August's Industrial Production data will be posted mid-morning tomorrow.
This report gives us a measurement of manufacturing sector strength by
tracking output at U.S. factories, mines and utilities. It is considered to
be moderately important but could help change mortgage rates if there is a
significant difference between forecasts and the actual reading. Analysts
are expecting to see a 0.5% increase from July's level of output. A sizable
increase could lead to slightly higher mortgage rates, while a weaker than
expected figure would indicate a softer than thought manufacturing sector
and would be considered good news for bonds and mortgage rates.
The Consumer Price Index (CPI) that will be released early Tuesday morning
is one of the most important monthly reports for the bond market. It is
considered to be a key indicator of inflation at the consumer level of the
economy. As with its' sister PPI report last week, there are two readings
in the report- the overall index and the core data reading. Current
forecasts show a 0.2% increase in the overall reading and a 0.2% rise in
the core data reading. The core reading is the more important of the two
because it excludes more volatile food and energy prices, leaving more
reliable data for analysts to digest. A sizable increase would signal
rising inflation that erodes the value of a bond’s future fixed interest
payments, causing bond prices to fall, yields to rise and mortgage rates to
move higher Tuesday morning. Ideally, bond traders would like to see little
change or a decline in the CPI readings.
August's Housing Starts will start Wednesday’s activities at 8:30 AM ET.

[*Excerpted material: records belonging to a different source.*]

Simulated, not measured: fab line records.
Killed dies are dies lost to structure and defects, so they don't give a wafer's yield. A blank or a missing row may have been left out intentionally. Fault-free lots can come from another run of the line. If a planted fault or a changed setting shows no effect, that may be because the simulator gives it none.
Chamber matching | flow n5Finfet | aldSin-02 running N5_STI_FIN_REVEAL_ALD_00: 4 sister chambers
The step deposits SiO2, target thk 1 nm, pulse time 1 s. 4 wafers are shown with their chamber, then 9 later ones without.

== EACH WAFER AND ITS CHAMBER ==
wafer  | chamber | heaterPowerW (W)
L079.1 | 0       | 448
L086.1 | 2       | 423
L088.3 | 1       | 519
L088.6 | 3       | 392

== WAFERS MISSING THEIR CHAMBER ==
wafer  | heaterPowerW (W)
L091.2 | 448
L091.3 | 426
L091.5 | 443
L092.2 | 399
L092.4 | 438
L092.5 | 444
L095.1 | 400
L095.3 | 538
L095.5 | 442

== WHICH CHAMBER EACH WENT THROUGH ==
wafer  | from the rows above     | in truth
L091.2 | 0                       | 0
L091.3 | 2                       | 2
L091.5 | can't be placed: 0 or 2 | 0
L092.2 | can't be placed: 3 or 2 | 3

This report will probably not have much of an impact on the bond market or
mortgage rates. It gives us a measurement of housing sector strength and
mortgage credit demand by tracking construction starts of new homes, but is
usually considered to be of low importance to the financial and mortgage
markets. It is expected to show an increase in new home starts between July
and August. I believe we need to see a significant surprise in this data
for it to have a noticeable impact on Wednesday's mortgage rates since what
follows later in the day is much more important to the markets.
Wednesday's Fed events start with the 2:00 PM ET adjournment of the FOMC
meeting that began Tuesday. It is widely expected that Mr. Bernanke and
company will not change key short-term interest rates at this meeting, but
there is a great deal of speculation in the markets that they will take the
first step towards winding down their bond buying program (QE3). Tapering
talk has been widespread over the past several months and we have finally
reached the day of reckoning for all those predictions. I would not be
surprised to see a small token reduction in the monthly bond purchases,
more or less to break the ice or get that first step out of the way.
However, I don’t believe that economic growth has gained momentum at the
rate that the Fed was expecting over the summer months, at least not enough
to justify a significant reduction. They are currently buying $85 billion a
month in government and mortgage-related securities.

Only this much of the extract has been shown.